/HapSVAssembler

Primary LanguageC++GNU General Public License v3.0GPL-3.0

Required thirdparty package

The bamtools are required to manually download while other programs are included.

Compile

Type make in the src direcotry

Execution

In the package folder, type ./Run_HapSV, and you will see the list of parameters

Version 1.1: released on May 22th, 2015

Usage: ./RunHapSV.sh -b <DIR> [OPTION]
-f <int>  fasta of assembled contigs
-1 <int>  fastq of 1st reads
-2 <int>  fastq of 2nd reads
-z <int>  insert size of paired-end reads
-v <int>  standard deviation of insert size
-l <int>  read length
-h        help

For instance, given a contig file named "contig.fa" and fastq files of paried-end reads "R1.fq" and "R2.fq", simply type

./Run_HapSV -f contig.fa -1 R1.fq -2 R2.fq

Output

The output files are stored in a folder named haplotype_result. If there are multiple chromosomes/contigs, each of them is stored in a separate subfolder. Within each chromosome/contig subfolder, there are multiple output files explained below.

haplotype.log

The main output file similar to the standard vcf format yet including block boundaries and SV information. Each row stands for a SNP or SV. The haplotype blocks are represented with a dash line. The following example shows three haplotype blocks composed of 6 SNPs and one SV insertion. Each row contains the chr./contig ID, variation type (SNP, Ins, Del, Inv), position, size (of SV if it is), allele on 1st haplotype, allele on 2nd haplotype.

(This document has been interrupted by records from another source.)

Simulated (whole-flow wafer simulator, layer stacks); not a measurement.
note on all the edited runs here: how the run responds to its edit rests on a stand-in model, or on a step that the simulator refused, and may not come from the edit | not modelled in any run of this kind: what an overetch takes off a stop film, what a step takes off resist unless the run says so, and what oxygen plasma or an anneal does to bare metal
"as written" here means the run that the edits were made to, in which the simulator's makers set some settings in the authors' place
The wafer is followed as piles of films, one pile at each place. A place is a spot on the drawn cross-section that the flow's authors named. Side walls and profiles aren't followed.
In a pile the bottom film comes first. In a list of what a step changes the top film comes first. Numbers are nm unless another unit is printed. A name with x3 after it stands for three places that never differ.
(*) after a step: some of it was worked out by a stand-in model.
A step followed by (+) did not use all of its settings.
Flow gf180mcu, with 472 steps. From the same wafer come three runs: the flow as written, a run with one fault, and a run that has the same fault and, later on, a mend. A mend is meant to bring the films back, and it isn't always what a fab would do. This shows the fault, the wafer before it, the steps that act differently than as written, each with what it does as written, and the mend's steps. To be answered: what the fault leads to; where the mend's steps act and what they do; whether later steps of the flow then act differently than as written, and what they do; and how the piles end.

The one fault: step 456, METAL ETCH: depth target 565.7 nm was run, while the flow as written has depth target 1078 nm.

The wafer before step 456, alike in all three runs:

#ref_name	type	pos	size	hap0	hap1
contig1001	SNP	396	-	G	G
contig1001	SNP	405	-	T	T
contig1001	SNP	470	-	G	G
-
contig1001	SNP	5398	-	C	T
contig1001	Ins	5494	109	-	V
contig1001	SNP	5565	-	G	A
-
contig1001	SNP	6380	-	G	A

haplotype_variation.log

This output file stores the simplifed representation of paternal/maternal haplotypes sequences over SNPs only. There are two lines storing the paternal and maternal haplotype sequences, where the haplotype block boundary is represented using vertical line. e.g., three haplotype blocks composed of 22 SNPs.

GTG|TCTCGTAATCACGATAGT|G
GTG|AGATAACGCGGTGATAGT|A

snp_site.log

The loci of detected SNPs.

detected_sv.log

The loci of detected SVs.

snp_matrix.log

The input SNP/SV matrix used in the constrained MEC model.